Board puts plan in motion for new school

After months of planning, the Mitchell Board of Education on Monday engaged the gears and put the wheels in motion for building a new Longfellow Elementary School.

After months of planning, the Mitchell Board of Education on Monday engaged the gears and put the wheels in motion for building a new Longfellow Elementary School.

The board approved a "request for proposal" recommendation by Business Manager Steve Culhane, which allows the district to shop lending agencies on the costs of issuing capital outlay certificates amounting to $7 to $7.5 million.

Superintendent Joe Graves said the economic stimulus package being prepared by the Obama administration could conceivably offer aid that might lower the overall project cost.

The shopping of lending agencies is a break with past district practice of using one lending house or seeking bids from several independent advisers. "We expect to get four or five proposals" using the new method, Culhane said. All interested firms will bid on capital outlay certificates with a 20-year amortization schedule.

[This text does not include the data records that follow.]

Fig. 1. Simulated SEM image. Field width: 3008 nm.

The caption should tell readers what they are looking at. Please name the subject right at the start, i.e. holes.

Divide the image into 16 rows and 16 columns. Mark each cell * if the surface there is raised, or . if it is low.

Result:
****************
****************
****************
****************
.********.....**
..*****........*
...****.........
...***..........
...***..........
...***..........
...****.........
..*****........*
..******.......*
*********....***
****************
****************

With a contingency of 3 percent, the new school's current projected cost will come in at roughly $8.8 million, or $300,000 above the budgeted $8.5 million. Hopes are that a competitive bidding climate and slack offered by alternative bidding items will allow the district to remain within budget.


Board member Bob Everson, a mechanical engineer by trade, complained to Kyle Raph of Koch Hazard Architects that the board should have been presented with plans earlier.

"If we're going to approve bid documents today, then we should have them all in front of us," he said, adding earlier distribution would have allowed more time for closer study of the updated plans.

Everson declined a suggestion to table the project pending further study. That would have delayed the project, which is already on a tight timeline, he said. Any changes could be offered as addenda to the original proposal, he said.

The remaining timeline for the Longfellow construction project is:

- Feb. 4: Public hearing at Longfellow Elementary on the use of capital outlay funds as a revenue source to fund the project.

- Feb. 11: Pre-bid meeting with prospective bidders.

- March 3, 10 a.m.: Bid opening with Graves, Culhane, and Greg Girard, director of buildings and grounds, with the aid of Koch Hazard Architects and Puetz Corp. Bids will be examined and recommendations prepared for the board.

- March 9: Board accepts or rejects presented bids.


If all goes according to schedule, the school will be completed by May 2010.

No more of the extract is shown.